We reported net losses of $110,418 and $216,310 for the three months and six months ended June 30, 2012, compared to net losses of $82,710 and $160,466 for the same periods ended June 30, 2011. The increase in losses was principally attributable to increase in payroll costs and legal and professional fees incurred by the Company.
Revenues
Revenues for the three months and six months ended June 30, 2012 were $15,166 and $51,645 compared to $0 and $0 for the same comparable periods in 2011. Revenues increased as we focused on drilling and extracting oil from Swenson, Trice and Terry Heirs leases and expended funds to develop the acquired properties.
Operating Expenses
General and administrative expenses (G&A) for the three months and six months ended June 30, 2012 were $103,890 and $221,931 compared to $90,634 and $131,857 for the same comparable periods in 2011. G&A expenses increased by $13,256 or 15% for the three months period ended June 30, 2012 compared to the same period in 2011, and $90,074 or 68% for the six months ended June 30, 2012 as compared to the same periods in 2011, primarily due to increase in legal and accounting fees, increase in payroll costs and consulting fees, and increase in travel and other administrative expenses.
Oil and gas production costs for the three months and six months ended June 30, 2012 were $12,857 and $27,038 compared to $13,503 and $13,503 for the same periods in 2011. Exploration costs for the three months and six months ended June 30, 2012 were $0 compared to $3,147 and $39,254 for the same periods in 2011. We incurred higher oil and gas production costs in 2012 compared to 2011 due to our expanded drilling operations for the six months ended June 30, 2012 compared to the previous comparable period in 2011. We contracted with a third party exploration company and expended funds to perform drilling on exploratory wells in 2011.
Depreciation and depletion expense for the three months and six months ended June 30, 2012 was $6,077 and $12,518 compared to $426 and $852 for the same periods in 2011. Depreciation expense increased due to receipt of lease and well equipment as a result of acquisition of RTE.
Interest expense for the three months and six months ended June 30, 2012 was $3,210 and $6,568 compared to $0 for the same periods in 2011. Interest expense increased as a result of the two promissory notes executed by us for our working capital needs, assumption of bank loans pursuant to the acquisition of RTE, and a note payable to the former stockholders of RTE.
Interest income for the three months and six months ended June 30, 2012 was $450 and $900 compared to $0 for the same periods in 2011. Interest income consisted of interest earned on the note receivable from a third party for sale of marketable securities by us in December 2011. No interest income was earned during the three months and six months ended June 30, 2011.

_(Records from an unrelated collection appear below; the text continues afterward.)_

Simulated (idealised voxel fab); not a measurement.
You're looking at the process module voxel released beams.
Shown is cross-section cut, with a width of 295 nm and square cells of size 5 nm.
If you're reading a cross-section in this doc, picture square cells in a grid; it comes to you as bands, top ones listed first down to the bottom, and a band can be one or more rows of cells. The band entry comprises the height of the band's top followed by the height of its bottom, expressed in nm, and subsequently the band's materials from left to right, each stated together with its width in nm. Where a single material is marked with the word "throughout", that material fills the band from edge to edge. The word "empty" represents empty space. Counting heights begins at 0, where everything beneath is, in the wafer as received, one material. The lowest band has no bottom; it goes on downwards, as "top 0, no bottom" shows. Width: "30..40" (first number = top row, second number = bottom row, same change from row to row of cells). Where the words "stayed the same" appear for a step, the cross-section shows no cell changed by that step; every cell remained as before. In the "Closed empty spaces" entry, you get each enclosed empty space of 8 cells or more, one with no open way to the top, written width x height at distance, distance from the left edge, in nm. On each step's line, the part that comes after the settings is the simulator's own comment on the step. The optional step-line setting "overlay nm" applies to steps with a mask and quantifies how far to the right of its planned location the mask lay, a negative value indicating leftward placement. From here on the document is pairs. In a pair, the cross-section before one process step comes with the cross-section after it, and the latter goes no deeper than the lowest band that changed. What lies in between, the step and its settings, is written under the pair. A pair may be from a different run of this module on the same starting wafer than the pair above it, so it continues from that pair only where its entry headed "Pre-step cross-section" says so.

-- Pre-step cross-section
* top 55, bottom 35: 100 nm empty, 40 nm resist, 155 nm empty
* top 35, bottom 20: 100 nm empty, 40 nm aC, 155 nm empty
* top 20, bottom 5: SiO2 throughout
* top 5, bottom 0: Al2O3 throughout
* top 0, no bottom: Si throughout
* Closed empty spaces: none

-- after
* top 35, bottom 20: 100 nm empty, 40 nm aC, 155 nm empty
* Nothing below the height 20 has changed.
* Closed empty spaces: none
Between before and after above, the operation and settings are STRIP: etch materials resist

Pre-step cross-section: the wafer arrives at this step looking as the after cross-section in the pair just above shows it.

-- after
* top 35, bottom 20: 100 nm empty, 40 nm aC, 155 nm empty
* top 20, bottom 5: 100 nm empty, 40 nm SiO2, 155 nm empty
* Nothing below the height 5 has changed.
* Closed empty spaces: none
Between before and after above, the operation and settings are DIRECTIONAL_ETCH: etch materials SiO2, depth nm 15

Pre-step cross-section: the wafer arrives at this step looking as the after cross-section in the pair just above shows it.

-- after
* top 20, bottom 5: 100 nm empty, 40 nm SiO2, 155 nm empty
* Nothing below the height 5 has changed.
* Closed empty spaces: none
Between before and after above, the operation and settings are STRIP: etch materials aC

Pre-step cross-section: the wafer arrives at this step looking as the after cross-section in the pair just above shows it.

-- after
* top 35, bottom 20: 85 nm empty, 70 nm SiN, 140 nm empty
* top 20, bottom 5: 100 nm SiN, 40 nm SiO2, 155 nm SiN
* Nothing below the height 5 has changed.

Liquidity and Capital Resources
Cash and cash equivalents were $95,226 at June 30, 2012 compared to $16,403 at December 31, 2011. As shown in the accompanying consolidated financial statements, we recorded a loss of $216,310 for the six months ended June 30, 2012 compared to a loss of $160,466 for the same period in 2011. Our current liabilities exceeded our current assets by $107,125 at June 30, 2012 and net cash used in operating activities for the six months ended June 30, 2012 was $131,909. These factors and our ability to meet our debt obligations from current operations, and the need to raise additional capital to accomplish our objectives raises doubt about our ability to continue as a going concern.
We expect our expenses will continue to increase during the foreseeable future as a result of increased operational expenses and the development of additional oil and gas wells. In addition, we anticipate generating only minimal revenues over the next six months. Consequently, we are dependent on the proceeds from future debt or equity investments to sustain our operations and implement our business plan. If we are unable to raise sufficient capital, we will be required to delay or forego some portion of our business plan, which would have a material adverse affect on our anticipated results from operations and financial condition. There is no assurance that we will be able to obtain necessary amounts of capital or that our estimates of our capital requirements will prove to be accurate.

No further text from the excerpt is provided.